Somewhat at cross-purposes, The Brave One stars Jodie Foster in a shattering performance as Erica Bain, a popular essayist on a public radio station in New York. In love and engaged to David (Naveen Andrews), a doctor, Erica and her fiancé are brutally attacked one night by a gang of thugs. David is killed but Erica survives, only to find herself a stranger in her own skin, facing down her fears by shooting violent criminals.
With the city riveted by her anonymous actions, Erica becomes an object of curiosity for a police detective (an excellent Terrence Howard) disillusioned by his own struggles to protect the innocent from truly evil men. Jordan's previous films (The Crying Game, Breakfast on Pluto) resonate with The Brave One's most interesting angle, i.e., that each of us possesses a hidden element in our identities that comes out in extreme circumstances, making us wonder who we really are. It's all excellent food for thought, but the film squanders much of its significance by thrusting Erica into numerous, outlandish situations in which her only alternative is to put a bullet in a bad guy. The result is a smart film tediously structured like a disposable B movie. --Tom Keogh

DVD Description
For Erica Bain (Jodie Foster), the streets of New York are both her home and her livelihood. She shares the sounds and the stories of her beloved city with her radio audience as the host of the show Street Walk. At night, she goes home to the love of her life, her fiancé David Kirmani (Naveen Andrews). But everything Erica knows and loves is ripped from her on one terrible night when she and David are ambushed in a random, vicious attack that leaves David dead and Erica fighting for her life. Though Erica's broken body heals, deeper wounds remain - the devastation of losing David and, even more overwhelmingly, a suffocating fear that haunts her every step. The city streets she had once loved to roam, even places that had been warm and familiar, now feel strange and threatening. When the fear finally becomes too much to bear, Erica makes a fateful decision to arm herself against it. The gun in her hand becomes a tangible way to protect herself from an intangible enemy... or so she thinks.

Synopsis
Oscar winners Jodie Foster and Neil Jordan team up for this tense thriller about a woman who takes the law into her own hands. After her fiancé is killed and she is left for dead, Erica Bain (Foster) stalks the criminals who changed her life forever.


Customer Reviews

Fantastic Thriller 5
Erica Bain (Jodie Foster) is a popular radio DJ but her life changes when she and her fiance David are attacked by a gang one night, Erica is in a coma for 3 weeks but David dies.

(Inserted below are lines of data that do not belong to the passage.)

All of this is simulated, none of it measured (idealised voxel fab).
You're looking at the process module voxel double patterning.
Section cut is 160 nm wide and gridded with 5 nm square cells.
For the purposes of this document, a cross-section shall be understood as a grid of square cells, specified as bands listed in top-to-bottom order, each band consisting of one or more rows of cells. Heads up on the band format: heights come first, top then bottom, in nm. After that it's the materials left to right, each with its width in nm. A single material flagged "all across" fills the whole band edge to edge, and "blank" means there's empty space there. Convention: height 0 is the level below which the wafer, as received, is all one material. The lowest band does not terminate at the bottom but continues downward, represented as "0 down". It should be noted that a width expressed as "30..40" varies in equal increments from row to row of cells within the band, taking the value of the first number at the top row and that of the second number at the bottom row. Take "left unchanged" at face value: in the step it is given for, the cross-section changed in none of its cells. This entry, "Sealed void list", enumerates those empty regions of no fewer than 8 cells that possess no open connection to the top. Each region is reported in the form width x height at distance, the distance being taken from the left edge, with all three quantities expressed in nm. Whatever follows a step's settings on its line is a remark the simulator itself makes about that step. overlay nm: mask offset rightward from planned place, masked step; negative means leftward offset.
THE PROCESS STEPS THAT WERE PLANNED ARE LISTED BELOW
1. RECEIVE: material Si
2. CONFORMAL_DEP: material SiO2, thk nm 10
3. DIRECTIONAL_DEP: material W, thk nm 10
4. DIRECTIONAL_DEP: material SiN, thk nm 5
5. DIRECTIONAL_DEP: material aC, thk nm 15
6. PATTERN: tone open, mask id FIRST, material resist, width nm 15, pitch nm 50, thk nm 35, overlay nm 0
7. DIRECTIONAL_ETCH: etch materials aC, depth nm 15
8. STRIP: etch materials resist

After the attack, Erica shuts down and becomes depressed and when she realises that the police are getting nowhere with the investigation, she buys a gun for protection fearing that the attackers will find her and kill her. While in a shop that night, a man comes in and guns down the cashier and Erica shoots him in self defense. After this, Erica discovers the stranger in herself and becomes a vigilante, hunting down criminals that have either escaped justice or people who threaten Erica, including 2 people on a subway train and a perverted man.

The Brave One does have gore in some places, but not really enough for the film to have an 18 rating but regardless of the gore, this is a great thriller that will make people wonder about the stranger inside them and what you are capable of doing if your life is in danger.

A remake ? Perhaps a change of prospective3
This film is not a remake of old Charles Bronson's "vigilante" movies, more politically correct with "a girl with the gun". Is a complex plot of vegeange, starting almost for a combination of events. But the final is an alternative approach, with a mix of love and ruthless by a police officer only apparently "smooth"

Familiar concept, but entertaining anyway4
As someone old enough to remember DEATH WISH with Charles Bronson when it was released in c.1974 I couldn't help but think that this effort directed by Neil Jordan was rather too similar in concept. Way back then, Bronson's wife and daughter were assaulted leaving the wife dead and the daughter in a coma. Bronson then cruises the streets and parks of New York blasting nasty people to death.

In The Brave One, Erica Bain (Foster) is the victim herself, and her boyfriend is murdered, in Central Park one night. Once recovered she buys a gun and goes around blasting nasty people to death. As in Death Wish, the leading investigator soon figures out who the vigilante is and doesn't make any attempt to arrest her. So yes, all so familiar.

But I enjoyed it, I thought it was superbly produced and directed, and Foster as always does a great job in carrying a movie on her own. She's done it many times before and she still cuts it. It's not completely predictable, to be fair, and it does take some interesting directions, but ultimately it satisfies because it touches the nerve that is so central to the human psyche: the thirst for vengeance. In this respect, it hits the button repeatedly and you might find yourself muttering 'YES, that's the way to do it' after she fires her gun. Simple but effective, and for anyone new to this specific genre, great entertainment.

Unfortunately it does raise questions about the glorification of guns in movies, and how killing someone can make you a hero. In Britain we have a growing problem with street killings, not all by way of a gun but this film won't act as a deterrent, that's for sure.